Author Lauren Howells
A new report by the Institute for Fiscal Studies (IFS) has revealed that more than a million women are, on average, £32 a week worse off due to changes to the state pension age.
The same study found that the increase in women’s pension age, from 60 to 63 between 2010 and 2016, had hit those households with lower incomes hardest, whilst reportedly saving the government over £5 billion in 2015/2016.
The state pension age and lower income families
Those households with lower incomes were losing out by, on average, around the same amount as richer households. This means that the proportion of income lost by lower income households, under these changes, would, in fact, be much larger than the proportion of income lost by higher earners.
According to the IFS, the absolute income poverty (those who fall below the 60% median household income) rate of women aged between 60 and 62 years old (now under the state pension age), increased by 6.4 percentage points, because of these reductions in income.
However, the IFS also found that this increased risk of poverty didn’t persist beyond the point when state pension age is reached.
No evidence was found to suggest that the state pension age increasing would, in turn, increase the probability of women reporting that they were being deprived of important material items. The report said that this may be because they had “smoothed out their consumption”.
According to Jonathan Cribb, IFS senior research economist and the author of the report:
“The tax and benefit system is much more generous to those above the state pension age than those below it. So, while increasing the state pension age is a coherent response to the public finance challenge posed by rising longevity it does place a further pressure on household budgets.”

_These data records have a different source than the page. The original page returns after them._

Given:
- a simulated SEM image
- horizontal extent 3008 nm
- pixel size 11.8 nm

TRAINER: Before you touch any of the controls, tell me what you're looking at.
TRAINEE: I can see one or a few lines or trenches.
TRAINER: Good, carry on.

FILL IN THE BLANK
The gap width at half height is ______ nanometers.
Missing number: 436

He went on to say that while the increased state pension age was boosting employment (and therefore earnings) of the women who have been affected, this would only partially offset reduced incomes from state pensions and other benefits.
According to an article in The Independent, some have criticised the way the government has managed the reforms, with Women Against State Pension Inequality (Waspi) Director, Jane Cowley, saying that women are yet again paying the price for the government’s pension reforms.
A spokesperson for the Department for Work and Pensions reportedly said:
“The decision to equalise and increase the state pension age is both fair and sustainable for future generations and in line with continuing rises in life expectancy. Women retiring today can still expect to receive the state pension for over 24.5 years on average – which is more than any generation before them and several years longer than men.”
“By 2030, more than three million women stand to gain an average of £550 extra per year as a result of the new state pension.”
What age will I be able to get my state pension?
For the last few years, the government has been working towards women and men drawing their pensions at the same age.
Now, men can claim their state pension at 65 years old, whereas women only need to wait until they are 63.
Over the next few years, the age that people can access their state pensions will rise. In 2020, women and men will have to wait to claim their state pensions until age 66. By 2028, this will rise to 67 years old and then eventually, the age will rise to 68 for both men and women.